Why I went to Guantánamo, Again
I have the world’s worst hair cut. It is uneven, hacked and does nothing to flatter my features. For the first few days after I cut it, my hair was also super dirty, sticking straight up with a Pomade of bug spray, sunscreen and Cuban dirt.
While so many in the United States were being driven to distraction by the biggest deals of a lifetime on Black Friday, I was in Cuba, taking a pair of scissors to my head as I looked down a mountainside at the U.S. Naval Base in Guantánamo Bay. I could see the base, which straddles the sparkling bay, cutting the Cuban people off from rich fishing waters and full access to their land. A representative of the Cuban government told us that the Department of Guantánamo lags behind the rest of the nation in economic development because they have expected an invasion to come from the base since 1903, when the United States seized the land. “Why invest in an area that is just going to be destroyed by bombs?” she asked.
Standing at this spot, I could see the sacred — mountains, valleys, rainbows, water, skies that almost sing with gorgeousness — and the profane — occupation, militarization, torture, abuse, indefinite detention. I was there with 13 other friends from Witness Against Torture. We were spending our Thanksgiving week far from our families, camping out at the Mirador overlooking the U.S. Naval Base. We were being hosted by the staff of La Gobernadora restaurant and lounge. From the look out, we could see the U.S. base that has occupied more than 100 square kilometers of Cuban land for over a century and imprisons 107 men in torturous conditions.
We camped. We prayed. We worked to transform a random international tourist spot — not to mention local make out spot, where the night staff drink rum from the bottle and blast reggaeton music toda la noche — into a place to honor. We wanted to connect and extend ourselves towards the men our nation has demonized and forgotten — hoping our songs, chants and prayers were carried by the wind, refracted by the sun, swept along by the rain, and carried along by every bird that flew overhead.
After a while, though, I needed to do just a little more than fasting and camping. I needed just a little more suffering. I was here — close this exact spot — 10 years ago, when Witness Against Torture was born. That time, in December 2005, 25 of us walked about 100 kilometers from Santiago de Cuba to the Cuban military checkpoint that guards the entrance to a Cuban military territory that surrounds the U.S. naval base. We fasted then as well, camping out at the Cuban checkpoint and calling U.S. SOUTHCOM to request entry onto the base. That time, we hoped that the United States would press charges against us for traveling to Cuba, giving us an opportunity to put the Bush administration’s torture program on trial. They declined.
What drew me back to Guantánamo? What propelled me away from my husband and three small children during Thanksgiving week? I returned 10 years after our original mission because so much has changed for me — I am now a wife and a mother — and so little has changed about the criminal injustice of indefinite detention, abuse and torture.
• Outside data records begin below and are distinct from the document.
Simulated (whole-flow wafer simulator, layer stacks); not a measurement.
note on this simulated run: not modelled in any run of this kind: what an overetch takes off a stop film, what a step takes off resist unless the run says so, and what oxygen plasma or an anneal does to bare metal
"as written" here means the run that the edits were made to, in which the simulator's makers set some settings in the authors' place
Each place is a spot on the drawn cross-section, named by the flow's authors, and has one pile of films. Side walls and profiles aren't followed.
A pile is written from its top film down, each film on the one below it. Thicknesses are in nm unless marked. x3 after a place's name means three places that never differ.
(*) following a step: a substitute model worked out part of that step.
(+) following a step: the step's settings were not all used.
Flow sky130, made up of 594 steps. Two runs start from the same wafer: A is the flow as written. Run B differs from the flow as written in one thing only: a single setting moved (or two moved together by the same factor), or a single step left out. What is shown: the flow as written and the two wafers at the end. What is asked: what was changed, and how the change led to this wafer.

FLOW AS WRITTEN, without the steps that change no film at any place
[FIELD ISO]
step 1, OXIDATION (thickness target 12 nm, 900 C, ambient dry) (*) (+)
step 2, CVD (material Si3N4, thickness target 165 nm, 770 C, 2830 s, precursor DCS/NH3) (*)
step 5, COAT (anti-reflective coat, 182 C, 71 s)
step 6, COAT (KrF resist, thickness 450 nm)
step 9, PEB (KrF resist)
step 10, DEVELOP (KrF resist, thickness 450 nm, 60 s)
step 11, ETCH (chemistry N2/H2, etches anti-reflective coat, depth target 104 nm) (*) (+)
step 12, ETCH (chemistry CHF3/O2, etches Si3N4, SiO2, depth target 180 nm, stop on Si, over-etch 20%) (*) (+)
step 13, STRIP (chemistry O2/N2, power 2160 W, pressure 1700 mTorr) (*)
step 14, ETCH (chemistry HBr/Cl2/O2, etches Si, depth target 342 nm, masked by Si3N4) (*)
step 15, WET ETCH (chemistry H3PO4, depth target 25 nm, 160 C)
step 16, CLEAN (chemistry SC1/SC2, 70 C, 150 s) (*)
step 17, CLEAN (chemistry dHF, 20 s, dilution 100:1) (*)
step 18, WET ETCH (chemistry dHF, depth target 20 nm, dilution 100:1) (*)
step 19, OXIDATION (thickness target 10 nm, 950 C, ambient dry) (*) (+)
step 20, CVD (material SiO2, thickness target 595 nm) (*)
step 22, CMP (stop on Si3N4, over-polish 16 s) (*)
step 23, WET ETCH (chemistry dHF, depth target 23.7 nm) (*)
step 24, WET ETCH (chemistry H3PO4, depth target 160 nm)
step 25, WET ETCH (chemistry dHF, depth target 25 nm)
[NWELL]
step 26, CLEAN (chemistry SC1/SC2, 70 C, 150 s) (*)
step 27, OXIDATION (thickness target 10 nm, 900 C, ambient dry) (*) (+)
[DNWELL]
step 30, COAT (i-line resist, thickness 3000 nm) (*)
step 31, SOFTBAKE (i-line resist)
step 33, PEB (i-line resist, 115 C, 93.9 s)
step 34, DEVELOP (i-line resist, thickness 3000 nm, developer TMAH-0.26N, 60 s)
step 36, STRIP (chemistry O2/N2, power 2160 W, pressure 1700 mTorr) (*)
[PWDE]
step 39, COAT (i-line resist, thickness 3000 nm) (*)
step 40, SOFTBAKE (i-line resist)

Relations between the United States and Cuba have changed. Travel restrictions have loosened. Embassies have opened in both countries. We are not breaking any laws by being here, but we are doing something no one has done before, and the Cuban people were with us. They are sick of being occupied, sick of being exploited, sick of Guantánamo being synonymous with torture the world over, when it should bring up visions of gorgeous beaches, fat healthy fish and rigorous mountain climbing.
That’s why I needed a little more than fasting and camping. That’s why I needed a little more suffering. And that’s why I opted to give myself the world’s worst haircut. As I sawed and hacked off hanks of hair, I recalled all the names we had read earlier in the day. The names and stories of 107 men still held at Guantánamo, many in solitary confinement, many on hunger strike, many still subjected to forced feeding.
Mohammed Ahmad Said al Edah is a 52- or 53-year-old citizen of Yemen. As of November 16, 2015, he has been held at Guantánamo for 13 years and 10 months. As of January 2010, the Guantánamo Review Task Force had recommended him for transfer to Yemen provided that certain security conditions were met.
Abd al Malik Abd al Wahab is a 35- or 36-year-old citizen of Yemen. As of January 2010, the Guantánamo Review Task Force had recommended him for continued detention. A parole-like Periodic Review Board later recommended him for transfer. As of Nov. 16, 2015, he has been held at Guantánamo for 13 years, 10 months.
I wanted to get back to my kids, my husband and my domestic routine. I yearned to wash dishes (and my hair) and read books. But I didn’t want to forget what we were able to do on that mountaintop. I didn’t want to forget what people of good will are able to accomplish. We established an outpost of prayer and intention, and showed the world that people from the United States still care about what happens here.
I wanted to leave Cuba with more than a sunburn, a stomach ache and pile of really beautiful, moving photographs of our work here. I wanted to leave Cuba changed and doubly committed to changing the life circumstances of the men who are stuck in the worst form of hell — life in limbo. We are living in an age of borderless war, pervasive terror and prevailing fear. We can trace many of the origins of this to 2001, the launch of the U.S. war on the people of Afghanistan and the delivery of a planeful of Arab and Muslim men into U.S. custody on Cuban soil in 2002. Guantánamo — the wholesale shackling, torturing and confining of men without charge or evidence — was the beginning of a new and grim chapter in our nation’s history.
I keep thinking about what my children and grandchildren will ask me about this time when they are older. I want to be able to tell them that I stood on the side of the outsider, that I was not afraid, that I kept the flame of peace afire and held onto my humanity by never losing sight of anyone else’s humanity. That’s why I embarked on this journey, to be able to look my children in their big beautiful eyes and say, “I tried. I am trying.” But, the first thing they said when they saw me was, in fact, “Hi Ma, what happened to your hair?”